The global shift toward electric vehicles (EVs) is gaining unstoppable momentum. Over 10 million EVs were sold last year alone, and projections suggest that by 2030, more than 240 million electric cars, vans, trucks, and buses will be navigating global roads.
This surge in EV adoption presents both a challenge and an opportunity for traditional fuel retailers. A study by Boston Consulting Group indicates that without major business model adjustments, up to 25% of gas stations could shut down by 2035. However, these locations are uniquely positioned to evolve into modern EV charging hubs—especially with the expansion of high-speed DC charging infrastructure.
Gas stations have historically adapted to changing consumer needs and market conditions. Originally built to refuel cars, stations gradually added convenience services like food, groceries, and car washes. By the 1960s, the modern service station had taken shape.
Today, fuel retail is a major contributor to the global economy. In the U.S., convenience stores account for 80% of all fuel sales. But with rising environmental concerns, tight fuel margins, and the growth of electric mobility, traditional revenue models are under pressure.
Rather than seeing EVs as a threat, smart gas station operators are seizing the chance to reinvent themselves for the electric era.
The transition to electric mobility is being powered by three main sectors:
Individual consumers are playing a significant role in the EV revolution. The International Energy Agency (IEA) projects that EVs could make up two-thirds of new vehicle sales in developed countries by 2040. This number could grow even higher with favorable policies and incentives.
A key factor behind this growth is the widespread deployment of fast-charging technology, which significantly reduces charging time and eases “range anxiety.” As these stations become more common along highways and in urban areas, more drivers are expected to make the switch to electric.
Corporations and public institutions are rapidly converting their fleets to electric. Influenced by climate commitments, social pressure, and economic savings, brands like Amazon, Uber, IKEA, and UPS are investing in electric delivery vans and cars.
Fleet electrification not only supports corporate sustainability goals but also helps grow the secondary EV market and encourages broader infrastructure investment.

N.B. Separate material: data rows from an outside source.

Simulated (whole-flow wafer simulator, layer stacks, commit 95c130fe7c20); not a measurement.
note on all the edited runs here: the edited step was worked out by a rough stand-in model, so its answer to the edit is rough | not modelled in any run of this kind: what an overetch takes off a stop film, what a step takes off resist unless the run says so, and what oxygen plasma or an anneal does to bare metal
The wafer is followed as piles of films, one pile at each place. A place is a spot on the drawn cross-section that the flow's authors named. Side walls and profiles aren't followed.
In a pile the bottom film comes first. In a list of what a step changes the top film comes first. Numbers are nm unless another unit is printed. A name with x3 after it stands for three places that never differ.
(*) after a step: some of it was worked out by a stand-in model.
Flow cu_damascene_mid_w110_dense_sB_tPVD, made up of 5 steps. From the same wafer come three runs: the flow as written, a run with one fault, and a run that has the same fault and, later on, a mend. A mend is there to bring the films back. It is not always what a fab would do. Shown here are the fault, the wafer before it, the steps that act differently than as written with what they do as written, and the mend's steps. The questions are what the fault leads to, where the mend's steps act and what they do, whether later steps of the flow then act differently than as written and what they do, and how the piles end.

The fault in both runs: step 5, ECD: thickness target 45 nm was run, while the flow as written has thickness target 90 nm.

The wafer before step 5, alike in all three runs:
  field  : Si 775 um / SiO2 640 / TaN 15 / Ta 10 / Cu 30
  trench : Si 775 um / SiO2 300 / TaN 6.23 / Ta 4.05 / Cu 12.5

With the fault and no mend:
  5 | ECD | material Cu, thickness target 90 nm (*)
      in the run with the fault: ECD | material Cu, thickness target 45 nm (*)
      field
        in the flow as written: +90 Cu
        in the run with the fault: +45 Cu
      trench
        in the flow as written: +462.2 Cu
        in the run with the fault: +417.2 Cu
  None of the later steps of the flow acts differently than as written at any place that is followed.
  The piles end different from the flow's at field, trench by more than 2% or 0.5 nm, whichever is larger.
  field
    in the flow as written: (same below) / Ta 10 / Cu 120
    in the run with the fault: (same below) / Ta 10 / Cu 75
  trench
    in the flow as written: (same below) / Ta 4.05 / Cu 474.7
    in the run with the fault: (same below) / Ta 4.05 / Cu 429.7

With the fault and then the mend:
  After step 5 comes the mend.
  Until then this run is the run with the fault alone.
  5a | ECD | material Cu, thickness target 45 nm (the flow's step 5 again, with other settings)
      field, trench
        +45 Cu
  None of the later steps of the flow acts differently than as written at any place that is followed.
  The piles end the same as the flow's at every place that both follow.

Original Equipment Manufacturers (OEMs) are intensifying their EV strategies. By 2025, nearly 400 new electric vehicle models are expected to enter the global market. Price parity between EVs and internal combustion engine vehicles is also within reach.
Automakers are no longer just vehicle producers—they’re becoming infrastructure providers. Tesla, for example, has built an extensive global charging network. Rivian and Ford are following suit, expanding their own fast-charging capabilities. Fuel retailers must now compete not only with each other but with OEMs creating vertically integrated ecosystems.
Policymakers are accelerating the development of EV infrastructure, particularly in key markets like the United States, European Union, and the United Kingdom:
USA: The Bipartisan Infrastructure Law allocates $7.5 billion for national EV charging infrastructure through the NEVI program.
EU: Targets include 3 million public charging points by 2030 as part of the European Green Deal.
UK: A £1.6 billion investment is aimed at installing 300,000 public EV chargers by 2030.
With strong regulatory backing and financial support, the EV charging sector is expected to grow from a niche to a $20 billion market by 2030, as estimated by McKinsey & Company.
Gas stations are perfectly positioned for the next phase of the mobility transition. Their strategic roadside locations, large footprints, and existing customer base make them ideal candidates for EV infrastructure upgrades.
DC fast chargers—also known as Level 3 chargers—can replenish an EV battery in 15–30 minutes, compared to several hours with AC chargers. These high-power stations align with the convenience-oriented expectations of drivers and offer a competitive edge.
A recent Ipsos survey shows that 29% of EV drivers already charge at gas stations, while another 21% are interested in doing so. Offering fast charging can attract this growing segment of high-value, environmentally conscious customers.
By integrating EV charging, gas stations unlock multiple advantages:
Attract new customers: EV drivers often spend more time on-site, increasing the potential for additional purchases.
Generate new revenue streams: Charging fees and upselling in-store items can offset declining fuel margins.
Enhance sustainability branding: Offering clean energy alternatives improves environmental performance and brand perception.
Protect market share: Prevent customer loss to OEM-owned charging networks or independent CPOs (Charge Point Operators).
As EV adoption rises, competition for charging access will intensify. Forward-thinking retailers that act now can secure their position as essential hubs in the clean transportation ecosystem.
The rise of electric vehicles is reshaping the fuel retail landscape. Rather than resisting this shift, innovative fuel retailers are embracing it—transforming their stations into future-ready mobility centers.
By investing in DC fast charging stations today, gas stations can align with consumer trends, take advantage of government incentives, and establish themselves as leaders in the green mobility revolution.